The 36-year-old former Mayo hurler was shot dead during a domestic abuse callout to a house near Omeath village in Louth last Sunday.

"The pain is real for his heartbroken wife, Nicola, the adored dad of Lucy, Alex and Andrew, parents Breege and David, brothers David, Kenneth, Patrick and Seán and his sister Mary," Fr Pádraig Keenan, parish priest of Haggardstown and Blackrock, said at the funeral Mass.

He told the 300-strong invited congregation crammed into the tiny church for the service broadcast live to the thousands in the streets that “Tony quietly let his light shine in so many ways” through his life in “a very humble” way. “Amidst our sadness may we be thankful for the charisma of his beautiful but too short life.”

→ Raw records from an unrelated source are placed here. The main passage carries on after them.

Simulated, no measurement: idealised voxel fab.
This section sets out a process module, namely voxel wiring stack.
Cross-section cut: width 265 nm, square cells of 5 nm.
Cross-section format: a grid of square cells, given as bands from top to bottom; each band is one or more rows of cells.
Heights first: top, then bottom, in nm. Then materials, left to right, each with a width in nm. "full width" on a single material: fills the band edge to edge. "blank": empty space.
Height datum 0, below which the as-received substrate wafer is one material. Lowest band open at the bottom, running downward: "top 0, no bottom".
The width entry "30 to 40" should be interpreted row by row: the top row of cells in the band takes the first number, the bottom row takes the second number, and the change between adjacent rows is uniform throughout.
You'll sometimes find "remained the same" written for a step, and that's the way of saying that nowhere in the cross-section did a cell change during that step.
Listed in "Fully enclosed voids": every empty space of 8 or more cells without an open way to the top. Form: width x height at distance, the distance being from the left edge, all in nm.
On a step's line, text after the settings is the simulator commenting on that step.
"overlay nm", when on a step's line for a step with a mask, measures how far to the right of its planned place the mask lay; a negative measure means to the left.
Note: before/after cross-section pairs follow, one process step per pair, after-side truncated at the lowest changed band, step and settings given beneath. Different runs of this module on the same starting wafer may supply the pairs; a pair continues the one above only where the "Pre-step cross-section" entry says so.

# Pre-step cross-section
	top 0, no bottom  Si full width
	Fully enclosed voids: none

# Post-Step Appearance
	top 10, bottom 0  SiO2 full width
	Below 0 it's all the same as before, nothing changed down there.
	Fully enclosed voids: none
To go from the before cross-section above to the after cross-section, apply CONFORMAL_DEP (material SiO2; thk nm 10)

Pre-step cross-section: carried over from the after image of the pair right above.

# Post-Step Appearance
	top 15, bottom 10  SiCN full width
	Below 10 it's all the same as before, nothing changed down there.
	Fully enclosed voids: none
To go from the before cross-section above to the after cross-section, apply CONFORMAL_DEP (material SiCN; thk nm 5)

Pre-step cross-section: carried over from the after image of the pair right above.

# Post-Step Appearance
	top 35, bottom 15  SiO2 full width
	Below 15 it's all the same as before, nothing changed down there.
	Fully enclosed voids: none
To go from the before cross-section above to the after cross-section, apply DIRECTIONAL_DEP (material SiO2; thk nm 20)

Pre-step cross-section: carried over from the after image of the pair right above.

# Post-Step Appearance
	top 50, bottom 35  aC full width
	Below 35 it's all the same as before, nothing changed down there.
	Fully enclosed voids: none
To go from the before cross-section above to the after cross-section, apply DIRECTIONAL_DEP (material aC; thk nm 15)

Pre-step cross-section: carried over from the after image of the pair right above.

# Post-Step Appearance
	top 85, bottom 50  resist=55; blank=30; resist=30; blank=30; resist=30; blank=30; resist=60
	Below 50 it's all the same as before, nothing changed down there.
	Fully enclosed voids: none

Representatives from all arms of the State were present. Dignitaries included President Michael D Higgins and wife Sabina, Taoiseach Enda Kenny, Tánaiste Joan Burton, Minister for Justice Frances Fitzgerald, almost every senior Garda officer, including Garda Commissioner Nóirín O'Sullivan, and senior personnel from the Defence Forces, the Customs Service and a PSNI group led by Chief Constable George Hamilton.

Outside, many of the dead man’s colleagues wept, especially as the Garda choir sang.